I was asked to make some falafel patties for a luncheon and I have the ingredients and have looked at recipes. I was just wondering, if you have made them and they came out good what should I be doing to insure success? And can I bake them in the oven, or do they have to be deep fried? Thank you.
I have had not much luck in the oven or shallow-frying them trying to replicate street-vendor-style falafel balls – they crumble too easy to be shallow-fried and they aren’t the same texturally or in flavor when oven-baked. Best to consider these products a separate entity.

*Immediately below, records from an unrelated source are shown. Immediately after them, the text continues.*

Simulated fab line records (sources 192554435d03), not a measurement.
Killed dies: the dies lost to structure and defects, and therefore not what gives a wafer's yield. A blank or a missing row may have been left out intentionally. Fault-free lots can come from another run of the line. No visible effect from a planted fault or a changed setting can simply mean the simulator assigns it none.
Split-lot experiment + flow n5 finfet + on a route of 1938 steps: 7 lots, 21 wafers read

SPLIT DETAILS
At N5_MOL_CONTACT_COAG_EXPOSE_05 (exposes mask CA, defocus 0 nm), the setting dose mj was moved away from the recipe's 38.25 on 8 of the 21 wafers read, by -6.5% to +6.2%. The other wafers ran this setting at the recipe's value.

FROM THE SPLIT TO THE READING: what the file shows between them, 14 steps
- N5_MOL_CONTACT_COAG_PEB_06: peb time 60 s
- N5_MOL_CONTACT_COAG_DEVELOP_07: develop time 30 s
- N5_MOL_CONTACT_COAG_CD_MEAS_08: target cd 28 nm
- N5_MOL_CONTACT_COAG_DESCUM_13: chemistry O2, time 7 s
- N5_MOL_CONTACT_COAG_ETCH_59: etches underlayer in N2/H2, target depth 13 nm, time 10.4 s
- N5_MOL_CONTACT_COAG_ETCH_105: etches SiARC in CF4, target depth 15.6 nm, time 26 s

If you know enough about deep-frying, and have the space and time to cook larger quantities of food, you should do that. I believe the guys in the street carts and the tiny store fronts only cook a few falafel balls at a time – using oil at the right temperature which has certainly been well broken-in by the time your order is up. This doesn’t seem the way to go for a luncheon.
That said, patties are absolutely tasty when baked in the oven – after all, just look at the ingredients – if not the same as street-style deep-fried balls, and maybe by coating with fat, pre-heating their cores, and going with a high oven temperature you could make them really stellar.
In my experience, shallow-frying works better for patties than for balls. I’ve always liked that shape better, so shallow-frying it’s been.
To avoid having to serve falafel crumble, consider choosing a recipe that contains a binder (eggs or flour), and fry a test patty to check seasoning, texture etc. One of my favourite tried and true recipes also contains couscous or bulgur wheat.
Well, I made a test recipe with egg white, a bit of flour, and baking powder thrown in with the chickpeas, onion and garlic. Made little patties and shallow fried in 1/2" oil. They held together pretty well and tasted good. But the kitchen - what a mess! I guess it’s one of those things like Chinese food that you’re better off buying from a restaurant! I’m going to try oven baking the little I have left over tomorrow.
It’s been about 20 years, but the best falafel I ever had was home-made from a recipe in the Moosewood cookbook. It didn’t look anything like Greek restaurant falafel, it was in chickpea-colored patties which I believe were fried in a little oil.
The pita and tzatziki sauce were homemade too, so that probably helped. One of the best meals I ever had, ever.
ETA: link to recipe added. I’m not positive it’s the same recipe, but that’s what the blog said, so…proceed with caution.
Whenever I make falafel, I use a mix. The best one is this Lebanese brand which I can’t call to mind at the moment. I’ve also used Near East brand. The key, in any case, is to get the oil hot, hot, hot. If it’s not hot enough, the falafel just comes to pieces and makes an unholy mess. And it takes a surprisingly long time to get the oil up to temperature. The falafel should cook really quickly – just a minute or two to a side.
I think lots of the particulars, and culinary uniqueness depends on the Nationality or clloquialism of the Falafel. It depends where you are on the Mediterranean, in the Middle East, Dearborn, U.S.A., Toronto, Canada… or NY, NY. Jewish, Lebanese, or Syrian… Maybe even Indian… because there are garbanzo cake iterations in Indian Cuisine.